VP8 acceleration hits the mobile phone in time for IETF88

Following on from Cisco's open-sourcing pitch for promoting H.264 in the big WebRTC codec debate, it's now Google's turn to turn up the dial on VP8. [My take on Cisco's move is here]

One of the biggest stumbling-blocks cited for VP8 so far has been the lack of any mobile optimisations - specifically hardware acceleration in smartphones or tablets, necessary to avoid battery-sapping processing for VP8 video done in software.

But with what surely cannot be coincidental timing, Google has announced that its new LG-made Nexus 5 phone comes with - drum roll - hardware encoding/decoding for VP8.

According to this chart, it's a native feature of the chipset in the Nexus 5, which is based around a spanking-new 2.3GHz Qualcomm Snapdragon 800 as a CPU, and Adreno 330 GPU. This marks the first time that Qualcomm has appeared as clear enabler of WebRTC & VP8, as far as I'm aware.

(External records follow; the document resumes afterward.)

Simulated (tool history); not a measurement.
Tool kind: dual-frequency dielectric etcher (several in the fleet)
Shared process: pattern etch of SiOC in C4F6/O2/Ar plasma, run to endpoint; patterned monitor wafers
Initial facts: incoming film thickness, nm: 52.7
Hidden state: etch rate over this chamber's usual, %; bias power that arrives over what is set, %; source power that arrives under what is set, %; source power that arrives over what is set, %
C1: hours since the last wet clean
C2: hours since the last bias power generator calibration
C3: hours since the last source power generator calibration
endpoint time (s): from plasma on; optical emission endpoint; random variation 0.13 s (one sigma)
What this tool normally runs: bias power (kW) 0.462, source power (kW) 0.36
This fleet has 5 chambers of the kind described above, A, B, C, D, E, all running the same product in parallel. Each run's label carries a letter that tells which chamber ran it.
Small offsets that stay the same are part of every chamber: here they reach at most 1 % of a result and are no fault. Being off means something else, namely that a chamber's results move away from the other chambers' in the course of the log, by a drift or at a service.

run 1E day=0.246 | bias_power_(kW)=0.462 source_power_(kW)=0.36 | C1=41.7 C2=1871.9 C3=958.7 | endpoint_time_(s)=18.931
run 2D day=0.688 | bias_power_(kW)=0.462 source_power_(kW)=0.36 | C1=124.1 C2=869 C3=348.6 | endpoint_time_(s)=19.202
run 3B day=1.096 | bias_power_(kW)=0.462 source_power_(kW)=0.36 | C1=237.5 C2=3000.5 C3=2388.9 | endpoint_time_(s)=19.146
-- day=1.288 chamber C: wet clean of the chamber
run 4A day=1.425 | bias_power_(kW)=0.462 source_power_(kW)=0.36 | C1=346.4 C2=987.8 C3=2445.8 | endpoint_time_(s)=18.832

The chart also points out that as well as the Snapdragon 800, there are also VP8-supporting chips that do encoding & decoding from nVidia, ST-Ericsson and Rockchip. But given its share of high-end phone chips, I've long believed that Qualcomm is something of a potential "kingmaker" when it comes to codecs and, ultimately, the ways in which WebRTC will manifest on mobile. If this is what it seems, then it is highly significant.


Other phones/tablets announced with the 800 include:
- Samsung W2014 dual-screen flip phone
- Samsung Note 12.2 tablet
- Samsung Galaxy S4 LTE+
- Sony Experia Z1S
- Asus Padfone Infinity

Overall, it looks like the usual mantra of "phones only support H.264" is now obsolete - especially as Apple is pretty stingy with providing access to its video acceleration APIs anyway.